Bolivia to Prioritize Occupation of Palestine During UN Security Council Presidency

Sacha Llorenti addresses the Security Council in 2014 wearing the Palestinian keffiyeh, a symbol of resistance.

Sacha Llorenti addresses the Security Council in 2014 wearing the Palestinian keffiyeh, a symbol of resistance. | Photo: Reuters
Bolivia’s ruling Movement for Socialism party has a longstanding history of supporting Palestine’s struggle for liberation.
As Bolivia’s presidency of the U.N. Security Council begins in June, coinciding with 50 years of Israel’s illegal occupation, President Evo Morales announced Monday that the occupation of Palestine will be a priority.
“Our priorities: conflict in the Middle East of 50 years of the occupation of Palestine, and non-proliferation of chemical and nuclear weapons,” Morales tweeted.
In another tweet he said, “We assume with great responsibility the presidency of the U.N. Security Council and we will work for the resolution of international conflicts.”
Bolivia’s Permanent Representative to the United Nations, Sacha Llorenti, will act as president of the Security Council for the month. Llorenti stated that Morales will raise the issue of international peace and security and preventive diplomacy during the first session, which will take place Tuesday, Agencia Boliviana de Informacion reported.
“It is a very high responsibility to chair this body, we want to live up to that responsibility. Bolivia has a very clear voice in the United Nations and fundamentally now that it is part of the Security Council,” Llorenti said last week.
The ambassador also stated that the ongoing situation around the Korean peninsula, as well as Syria will serve as top priorities. The socialist Andean nation is also seeking to bring attention to the ongoing Colombian peace process, as well as the need for foreign aid to Haiti.
Fifty years ago this week, Israel seized the West Bank, East Jerusalem, and the Gaza Strip, as well as the Syrian Golan Heights, and the Egyptian Sinai Peninsula, in a matter of six days. Later dubbed the “The Six Day War,” Israel delivered what came to be known as the “Naksa,” meaning setback or defeat in Arabic, to the armies of neighboring Arab countries, as well as Palestinians who lost all of their land in the conflict.
Bolivia’s ruling Movement for Socialism party has a longstanding history of supporting Palestine’s struggle for liberation.
In February, the Bolivian government called for an end to the Israeli occupation of Palestine at the International Conference in Support of the Palestinian Intifada held in Tehran.

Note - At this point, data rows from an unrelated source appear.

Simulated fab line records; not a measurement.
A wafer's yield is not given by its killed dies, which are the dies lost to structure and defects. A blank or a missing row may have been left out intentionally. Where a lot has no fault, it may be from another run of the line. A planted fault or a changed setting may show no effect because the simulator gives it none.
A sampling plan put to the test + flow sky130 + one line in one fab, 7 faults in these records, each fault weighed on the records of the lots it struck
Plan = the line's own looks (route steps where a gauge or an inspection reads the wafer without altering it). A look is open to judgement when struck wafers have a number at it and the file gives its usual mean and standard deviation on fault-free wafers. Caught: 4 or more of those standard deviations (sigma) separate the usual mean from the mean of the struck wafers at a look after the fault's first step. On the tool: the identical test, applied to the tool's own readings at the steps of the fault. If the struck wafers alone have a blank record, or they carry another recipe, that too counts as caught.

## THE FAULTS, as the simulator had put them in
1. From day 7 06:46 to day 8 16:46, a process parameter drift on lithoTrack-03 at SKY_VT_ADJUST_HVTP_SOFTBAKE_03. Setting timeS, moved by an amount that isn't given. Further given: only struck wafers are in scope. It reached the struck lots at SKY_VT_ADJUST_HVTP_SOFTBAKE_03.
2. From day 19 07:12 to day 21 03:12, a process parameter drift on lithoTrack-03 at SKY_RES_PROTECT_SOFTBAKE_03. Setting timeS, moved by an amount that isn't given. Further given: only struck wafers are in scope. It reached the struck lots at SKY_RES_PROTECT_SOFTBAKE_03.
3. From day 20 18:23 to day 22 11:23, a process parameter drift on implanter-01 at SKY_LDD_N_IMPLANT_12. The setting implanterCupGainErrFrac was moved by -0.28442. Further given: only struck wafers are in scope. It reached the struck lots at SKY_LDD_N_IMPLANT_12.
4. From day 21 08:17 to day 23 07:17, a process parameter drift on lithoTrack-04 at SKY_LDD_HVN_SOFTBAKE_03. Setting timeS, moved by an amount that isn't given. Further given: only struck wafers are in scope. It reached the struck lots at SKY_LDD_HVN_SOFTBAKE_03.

“We call for the recognition of the full, sovereign, free and independent form of the Palestinian State,” said Bolivian Plurinational Legislative Assembly representative Romina Perez Ramos.
In addition, last year, Morales condemned Israel’s policies during his address at the United Nations General Assembly, calling, again, for an end to the occupation of Palestine.
“Israel’s warmongering policies are probably one of the most barbaric examples in the world,” Morales said. “We have to stop the genocide against the Palestinians.”
In 2014, Morales broke diplomatic relations with Israel, calling it a “terrorist state.”